Banks and thrifts structured as S corporations could suddenly start looking more attractive to potential buyers.
Though more than five dozen S-corp banks have been sold in the last two years, lawyers and banking consultants said they expect sales to accelerate as hundreds of banks near their 10-year anniversaries as S corporations.
The 10-year mark is significant because, under the Internal Revenue Code, S corporations that sell themselves before then must pay a substantial, built-in gains tax - a cost that the buyer typically absorbs. After the 10-year mark, the companies can structure deals for themselves as so-called asset sales, which would allow them to demand a premium - and let buyers deduct any premium they pay over the next 15 years.
"I'm sure there are quite a number [of S corporations] that have been waiting for that 10-year period to pass so they can take advantage of those provisions," said Ted Eissfelt, the head of the corporate group at Howard & Howard Attorneys PC in Peoria, Ill.
S corporations are small, closely held companies that pass their earnings on to their shareholders. Such companies must have 100 or fewer shareholders and, unlike more conventional C corporations, which are taxed at the corporate level, S corporations are allowed to pass income tax obligations on to their shareholders.

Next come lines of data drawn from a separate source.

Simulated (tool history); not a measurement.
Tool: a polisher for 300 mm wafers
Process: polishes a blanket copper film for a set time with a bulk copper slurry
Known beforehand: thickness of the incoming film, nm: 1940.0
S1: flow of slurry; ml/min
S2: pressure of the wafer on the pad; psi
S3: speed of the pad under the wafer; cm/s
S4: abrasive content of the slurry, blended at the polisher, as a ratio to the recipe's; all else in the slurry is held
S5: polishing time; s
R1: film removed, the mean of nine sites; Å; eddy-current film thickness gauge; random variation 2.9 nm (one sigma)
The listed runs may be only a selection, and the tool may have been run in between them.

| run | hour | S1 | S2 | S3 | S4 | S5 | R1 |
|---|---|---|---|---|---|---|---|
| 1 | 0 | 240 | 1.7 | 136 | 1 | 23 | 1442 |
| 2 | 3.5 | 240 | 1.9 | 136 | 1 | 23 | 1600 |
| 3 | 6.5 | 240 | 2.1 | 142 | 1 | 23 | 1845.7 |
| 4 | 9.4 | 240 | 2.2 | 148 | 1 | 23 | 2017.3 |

In exchange for the favorable tax treatment, the companies must pay a gains tax if they try to sell their assets before the 10-year period. Congress put this provision in place in 1986 to prevent companies from becoming S corporations to avoid taxes right before selling assets.
Banks were first allowed to become S corporations in 1997. That year 562 did - though some have since been sold - and hundreds more banks and thrifts have converted since then. Today more than 2,200 banks and thrifts, or roughly a fourth of the entire banking industry, are structured as S corporations.
With many S corporations set to turn 10 next year, observers say they expect a number to announce deals to sell themselves this year and close them next year.
Curtis D. Carpenter, a managing director at Alex Sheshunoff Investment Banking Inc. in Austin, said that 10-year-old S-corp banks that sell themselves can expect a premium of about 10% over those that have not reached the 10-year mark.
These banks can also command a higher premium than C corporations, because the buyer can deduct the premium it pays for an S corp. Buyers do not realize the same tax savings when they acquire C corporations.
Currently "there is practically zero difference in prices paid for C corps and S corps," Mr. Carpenter said.
In the last two years, he said, there were 411 deals for C-corp banks, in which buyers paid an average of 2.17 times the book value and 23 times earnings. The average numbers for the 69 S-corp deals were nearly identical - 2.16 times book and 23.1 times earnings.
"Beginning next year, we're going to start to see a separation," Mr. Carpenter said.
John Ziegelbauer, a managing partner with Grant Thornton LLP's national financial institutions practice, gave an example of a hypothetical bank that converted from a C corporation to an S corporation in 1997 and wants to sell itself for $70 million.
Assuming the bank has a $20 million book value, under a deemed asset sale, the buyer would have $50 million that it could record as tax-deductible goodwill. The buyer could take the tax deduction over the next 15 years and save $17.5 million in taxes, according to Mr. Ziegelbauer's calculations.
Without that deductible goodwill, the buyer may not be willing to pay the price the sellers are asking, he said.
Because deals take a long time to negotiate, Mr. Ziegelbauer said, he expects many S corporations to begin discussions with prospective buyers this year. Grant Thornton would advise its clients that will celebrate 10 years as S corporations next year to hold off on closing any deals until then, he said.
"There is going to be extra money on the table" for S corporations next year, Mr. Ziegelbauer said.
Mr. Carpenter also predicted that more C-corp banks might adopt S-corp status as they see the prices being paid for them.
"I think some of the C-corp banks who are pondering converting to S-corp status will do it because not only are there the short-term tax advantages, but there is a longer-term benefit: If you do ever sell the bank, you'll get a higher price for it," he said.